By CandH’s top blogger Allen Cummings
Not the result David Moyes as West Ham manager or the rest of us as supporters were all hoping for last Sunday – and maybe the best thing to do is quickly move on.
The next game and a ‘bounce back’ against Manchester United is the most important item on the agenda now.
However a last look back – and a wider view of Sunday’s 90 minutes – maybe offers a different perspective and a more refreshing view of the present situation in our domestic football.
Recent events surrounding the Premier League and their part in the numerous contentious postponements has left many of us angry and resentful.
Their apparent readiness to call off, and the dubious reasons behind clubs’ applications for those postponements, has left a bitter taste in mouths up and down the country and, in the view of some, damaged the league’s integrity.
Sunday’s game saw David Moyes and Marcelo Bielsa field two teams who could both justifiably claim to have been disadvantage by events beyond their control.
Moyes, despite a horrendous fixture list through December and over the holiday period, had been instructed to play mid-week, while Bielsa’s side, despite enjoying a free week following our cup game against them the previous Sunday, continued to be ravaged by injuries, with the manager forced to include several youngsters in his starting 11 and full playing squad.
The result, as we all witnessed, was a pulsating game of football that made great viewing for Leeds fans and enthralling viewing for all the neutrals tuned in to Sky Sports coverage.
The broadcaster had been greatly put out by yet another postponement – that of the north London derby between Spurs and Arsenal – a game they had been flagging-up all week. It left them with just one game to cover, our encounter at the London Stadium.

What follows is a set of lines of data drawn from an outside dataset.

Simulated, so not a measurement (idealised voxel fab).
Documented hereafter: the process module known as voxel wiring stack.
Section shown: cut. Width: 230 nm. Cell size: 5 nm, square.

They got lucky with a five goal thriller full of end-to-end action, a double fight-back by the Hammers, a match-winning hat-trick from Jack Harrison and a last-gasp miss that few could actually believe.
Sky pundits Gary Neville and Jamie Carragher have been vocal and highly critical of the Premier League over the numerous postponements, claiming teams should be forced to go with what they have in their squad – irrespective of injury, absenteeism or fatigue.
West Ham and Leeds United produced a spectacle to back-up that claim. Both teams and both managers should stand up and rightly take a bow.